'Matter of Laugh or Death,' a humor column
By Bill Dunn
Interesting observations on this thing we call life
(appearing each week in the Republican-American newspaper, Waterbury, CT)
UNEXPECTED PRAISE FROM A CRANKY COMPLAINER
This is very embarrassing. I’ll probably be censured by the W.H.I.N.E.R. organization (World Headquarters of Internet and Newspaper Editorial Reporters). As everyone knows, people who write opinion columns nowadays are required to complain constantly. Our whole mission in life is to pick out one small aspect of the human condition and then devote 600 to 800 words criticizing it. It is simply what we do, and for those of us gifted with the sarcasm gene, whining and moaning are as natural as breathing.
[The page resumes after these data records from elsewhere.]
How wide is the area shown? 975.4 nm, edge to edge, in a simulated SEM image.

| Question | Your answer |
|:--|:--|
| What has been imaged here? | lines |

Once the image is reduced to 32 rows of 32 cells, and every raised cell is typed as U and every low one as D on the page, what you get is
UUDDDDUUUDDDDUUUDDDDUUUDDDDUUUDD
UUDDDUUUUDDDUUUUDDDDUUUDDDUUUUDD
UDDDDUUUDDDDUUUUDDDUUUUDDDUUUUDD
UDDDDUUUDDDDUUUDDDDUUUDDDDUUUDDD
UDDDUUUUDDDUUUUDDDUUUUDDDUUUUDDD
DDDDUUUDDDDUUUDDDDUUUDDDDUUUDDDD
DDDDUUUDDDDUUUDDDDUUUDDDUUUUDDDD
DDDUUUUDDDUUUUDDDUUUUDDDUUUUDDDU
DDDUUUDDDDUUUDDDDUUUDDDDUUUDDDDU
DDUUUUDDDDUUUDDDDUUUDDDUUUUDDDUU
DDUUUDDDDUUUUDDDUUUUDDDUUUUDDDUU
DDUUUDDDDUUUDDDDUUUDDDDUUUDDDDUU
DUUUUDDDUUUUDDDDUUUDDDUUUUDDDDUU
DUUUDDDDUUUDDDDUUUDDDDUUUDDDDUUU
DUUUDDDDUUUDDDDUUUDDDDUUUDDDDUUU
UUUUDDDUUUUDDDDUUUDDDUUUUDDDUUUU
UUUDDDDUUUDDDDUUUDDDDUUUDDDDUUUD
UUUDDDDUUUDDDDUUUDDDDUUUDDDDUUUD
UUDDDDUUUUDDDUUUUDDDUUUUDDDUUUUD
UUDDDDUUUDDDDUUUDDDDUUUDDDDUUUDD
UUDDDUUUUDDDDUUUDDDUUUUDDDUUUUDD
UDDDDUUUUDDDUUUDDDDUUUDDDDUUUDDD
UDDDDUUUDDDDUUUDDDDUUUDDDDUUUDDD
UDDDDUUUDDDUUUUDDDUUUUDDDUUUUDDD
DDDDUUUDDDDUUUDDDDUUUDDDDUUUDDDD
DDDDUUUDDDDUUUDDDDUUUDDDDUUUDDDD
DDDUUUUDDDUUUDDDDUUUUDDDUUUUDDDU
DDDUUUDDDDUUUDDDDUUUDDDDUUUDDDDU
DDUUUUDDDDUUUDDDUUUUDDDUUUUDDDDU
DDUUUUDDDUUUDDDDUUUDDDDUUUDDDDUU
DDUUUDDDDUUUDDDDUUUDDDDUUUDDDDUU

However, this week I do not have a complaint. This week I am compelled to offer praise and heartfelt thanks to a particular organization. And not just any organization, but a commercial airline! Yes, you heard me right. (I mean, as well as you can hear thru your eyes while reading the newspaper.)
Recently I traveled to Kansas City on business. Since there are no direct flights from KC to Hartford, I was scheduled to connect thru Minneapolis on my journey back home. When I arrived at the airport in Kansas City, I discovered that bad weather had delayed my flight three hours. Which meant by the time my first flight was cruising north over Iowa, my second flight already would be gone from Minnesota and cruising east over Wisconsin. (I had to consult a map to compose that last sentence. Not being too strong on geography, I first wrote that I’d be cruising west over New Mexico while my second flight was cruising north over Guam. Good thing those pilots are better than I am at geography.)
As soon as I learned I would miss my connecting flight, I had a flashback of a nightmare business trip last year, when I missed a flight home due to bad weather and got stuck in Philadelphia. At midnight on a Saturday I had to scramble around to find the last available hotel room in the city; it cost me $200 for the hotel and another $100 in cab fare; and worst of all, by then I was completely out of clean underwear.
My mind raced as I stood in the KC airport terminal. Should I try to find a hotel here? Should I fly to Minneapolis late and then try to find a hotel there? Should I lay on the floor in the fetal position and start sobbing? (I was leaning toward this last option.) Instead, I went over to the Delta counter to see if they had any advice on which was the more preferable city to be stranded in. It dawned on me that once again I was out of clean underwear.
Before I could tell the young lady my tale of woe, she said, “Mr. Dunn, we’ve already re-routed you onto flight 6120, connecting in Detroit. But unfortunately, you’ll be arriving in Hartford about 20 minutes later than originally planned.”
“Huh?” I said. “You mean you’re going to get me home TONIGHT?” She smiled and nodded.
I said, “You mean I’ll be sleeping in my OWN bed tonight?” She smiled and nodded.
I said, “You mean tomorrow I’ll be wearing CLEAN underwear?” She frowned and whispered, “Too much information, sir.”
So, to the good folks at Delta, who knew I had a problem even before I knew it (two problems, if you count the underwear thing), and solved my problem in a spectacular way, I want to say thank you very much.
I may get in trouble with my fellow cranky-pants writers for offering a positive column, but I don’t care. The airline brought me safely home, and that deserves a round of applause.